Impact on ThiopheneIV Implied Volatility Solver

Values are max error in ULPs of reference total volatility on a specific set of options (see the ThiopheneIV paper for the definition of the exact zones). The rust implementation of the solver is available here

ThiopheneIV max ulp

backend CLY-3D CLY-20 CLY-80 Jaeckel Market Corners Stress HighVol
Cody 190 52 8 142 520 557 285 2
Commons 133 49 8 63 177 329 138 2
Johnson 400 71 16 97 1210 537 484 3

ThiopheneIV+ max ulp

backend CLY-3D CLY-20 CLY-80 Jaeckel Market Corners Stress HighVol
Cody 23 5 4 14 30 41 33 2
Commons 23 5 4 13 29 41 33 2
Johnson 22 5 7 13 29 41 32 3

The polished ThiopheneIV+ path is robust across erfcx choices. The unpolished fast solver is where Commons is clearly better for benchmark.

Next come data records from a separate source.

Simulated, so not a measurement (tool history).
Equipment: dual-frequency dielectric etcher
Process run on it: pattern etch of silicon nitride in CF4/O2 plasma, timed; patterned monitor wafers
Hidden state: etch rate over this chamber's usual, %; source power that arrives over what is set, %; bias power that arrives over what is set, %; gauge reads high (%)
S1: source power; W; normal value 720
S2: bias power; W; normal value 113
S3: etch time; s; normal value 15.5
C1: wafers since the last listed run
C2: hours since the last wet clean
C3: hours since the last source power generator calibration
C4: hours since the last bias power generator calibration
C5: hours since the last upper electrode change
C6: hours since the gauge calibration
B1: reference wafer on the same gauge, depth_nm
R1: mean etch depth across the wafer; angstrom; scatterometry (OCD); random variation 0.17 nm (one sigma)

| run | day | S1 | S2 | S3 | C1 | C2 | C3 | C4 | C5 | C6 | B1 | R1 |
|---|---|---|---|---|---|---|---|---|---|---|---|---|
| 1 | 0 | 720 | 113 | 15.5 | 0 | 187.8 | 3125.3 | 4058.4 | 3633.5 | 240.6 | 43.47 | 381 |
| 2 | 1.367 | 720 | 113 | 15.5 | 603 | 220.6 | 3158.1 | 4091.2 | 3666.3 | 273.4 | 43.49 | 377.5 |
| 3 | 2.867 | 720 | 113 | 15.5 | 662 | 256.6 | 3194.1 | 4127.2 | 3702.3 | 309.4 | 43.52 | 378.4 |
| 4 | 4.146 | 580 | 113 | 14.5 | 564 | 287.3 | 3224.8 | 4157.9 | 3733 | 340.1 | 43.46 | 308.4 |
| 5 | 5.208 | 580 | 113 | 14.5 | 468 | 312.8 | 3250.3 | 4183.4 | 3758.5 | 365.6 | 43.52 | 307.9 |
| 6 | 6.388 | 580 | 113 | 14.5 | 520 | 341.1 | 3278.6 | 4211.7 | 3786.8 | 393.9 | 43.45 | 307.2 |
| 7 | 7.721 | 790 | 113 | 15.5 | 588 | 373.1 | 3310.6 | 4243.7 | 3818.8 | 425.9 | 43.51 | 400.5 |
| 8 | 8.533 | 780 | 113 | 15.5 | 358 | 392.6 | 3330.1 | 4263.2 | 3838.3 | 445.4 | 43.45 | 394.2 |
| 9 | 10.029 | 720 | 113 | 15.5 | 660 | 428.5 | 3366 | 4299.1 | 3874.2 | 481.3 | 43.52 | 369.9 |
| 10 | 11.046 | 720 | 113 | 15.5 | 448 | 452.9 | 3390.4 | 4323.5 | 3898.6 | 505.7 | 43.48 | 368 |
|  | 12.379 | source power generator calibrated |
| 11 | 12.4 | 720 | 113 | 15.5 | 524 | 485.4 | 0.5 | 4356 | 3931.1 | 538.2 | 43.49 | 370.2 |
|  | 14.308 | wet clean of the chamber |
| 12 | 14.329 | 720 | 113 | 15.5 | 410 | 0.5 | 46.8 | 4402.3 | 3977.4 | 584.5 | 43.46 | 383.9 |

Impact on ThiopheneIV Performance

ThiopheneIV ns/call

backend CLY-3D CLY-20 CLY-80 Jaeckel Market Corners Stress HighVol
Cody 146 146 148 146 147 155 155 150
Commons 155 147 147 156 153 159 157 151
Johnson 179 180 188 211 203 185 204 161

ThiopheneIV+ ns/call

backend CLY-3D CLY-20 CLY-80 Jaeckel Market Corners Stress HighVol
Cody 199 200 199 185 193 210 205 187
Commons 202 203 197 197 200 214 210 189
Johnson 233 229 245 249 251 240 254 210

Cody is slightly faster than Commons for ThiopheneIV, but Commons is close and much more accurate. Johnson is slower in the solver context despite competitive standalone erfcx timing, most likely because its branch/table structure interacts differently with the full pricing paths.

Conclusion

Use the Commons erfcx implementation. It gives the best generic erfcx accuracy against the BigFloat reference among the tested Rust-callable implementations, the most stable 512-consecutive-ULP local-window profile, the best unpolished ThiopheneIV accuracy, and passes the strict reference/corner suite. Cody remains a good fast approximation, but it is of slighly lower accuracy (which impacts non-polished ThiopheneIV implied vols) and has a near-overflow-tail spike (very likely without impact on my use case).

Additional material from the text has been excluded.